And, Paul, honey, the two cinematic masturbatory er masterpieces you mentioned may reflect YOUR life, but the majority of gay men aren’t whiny would-be writers or hustlers nor HIV+ outlaws as the leads in “End” nor live in the “bubbled gay universe [of] gay bars, restaurants, gyms and pool side mansions populated by beautiful twinkies, mustached muscle men, denim daddies and leathered motorcycle queens” of “Jacket.” Time to surrender to the real world, Dorothy!
Almost as stupid and indefensible is the idea that only gay actors should play gay characters. WHO started this nonsense? It’s ACTING, moron, not director of Lambda Legal! The logical conclusion of your hissy fit is that only straight actors could play straight characters.
mizarkey
well, I know my straight friend was an extra in the gay parade scene. Not sure if he made it into the film – but he was dressed as a hunky shirtless bunny with long rabbit ears and holding an inflatable carrot. Because we see BUNNIES all the time at those wacky Gay pride marches.
This perturbed writer cringing at the gay minstrel show – well guess what…Sean Hayes made a career and fortune from it on Will & Grace, and before that there was “Donald” the fur coat wearing old-school queen on cable TV’s BROTHERS. Gays come in all shapes and sizes – some screamers and some dull as hetero dishwater.

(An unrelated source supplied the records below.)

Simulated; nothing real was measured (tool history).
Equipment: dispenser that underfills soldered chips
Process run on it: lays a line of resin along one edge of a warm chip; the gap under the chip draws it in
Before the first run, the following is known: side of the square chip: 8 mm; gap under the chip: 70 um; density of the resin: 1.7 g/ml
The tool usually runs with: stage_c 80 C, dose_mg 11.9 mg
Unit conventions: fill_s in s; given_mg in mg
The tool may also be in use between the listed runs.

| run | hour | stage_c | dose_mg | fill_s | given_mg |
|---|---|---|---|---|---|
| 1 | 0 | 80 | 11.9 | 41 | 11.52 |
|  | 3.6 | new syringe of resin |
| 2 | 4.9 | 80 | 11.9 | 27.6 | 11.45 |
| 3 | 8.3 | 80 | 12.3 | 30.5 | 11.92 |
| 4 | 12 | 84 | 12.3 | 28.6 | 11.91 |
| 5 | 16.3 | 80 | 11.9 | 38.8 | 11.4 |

The Sarah Silverman Program features 2 unattractive, overweight and very committed gay male characters on her show. Where is your article praising her? Is it an attack on Drew Barrymore? Um, she was one of the few celebs to give a NO on Prop 8 soundbite during the LA protests.
ps —
this writer had to throw in the strained line: “we can get married and have kidS.” ANYBODY CAN HAVE KIDS in this test tube era — that freak in CA with 6 kids had 8 more embryos implanted without a mate or a job — and she wants big money to get on TV.
And our “marriages” ?? Well, they are state marriages in 2 states out of 50. These marriages are in no way recognized on a federal level, so they are inferior. Get over yourself. Instead of wasting ink attacking a crap movie that will be on DVD in 4 months — write a editorial about how we are second class citizens and many of us are sadly complacent and don’t have the self-esteem (from being battered by society and our families) to be angry about it.
Taylor Siluwé
@mizarkey: Uhm, wrote don’t YOU write that article … instead of “wasting ink” attacking a bona fide review of a movie?
Farrah
@LeLand Frances
You are the most negative person I think I’ve ever encountered. Almost every post you write be it on Queerty or on Towleroad is horrifyingly negative. Lighten up.
mizarkey
honey – don’t reflect…
I protest and write many articles, Girrrrrl — as the gays say in movies and on TV.
He should try to be as inclusive with the mincing gays about town
as Obama says his administration will be to ALL. (yah, right)
Ps — In 1947, the black mammy and stepin’ fetchit roles fizzled in Hollywood because the NAACP and black newspaper editorals put pressure on Hollywood Studio heads to stop insulting their community with stereotypes. It worked. With the changing times,
busy black actors like Willie Best (once billed as “Sleep ‘N Eat”) couldn’t find any work — and ended his career doing TV.
Nathan
Um…it’s a movie. Let’s pick our battles shall we? As if we all can’t name 20 of our friends who are just like the queens portrayed in the film.
mizarkey
It reminds me of how “The Boys in The Band” film was reviled for decades by some gays — and now it’s 40 years old and still resonates.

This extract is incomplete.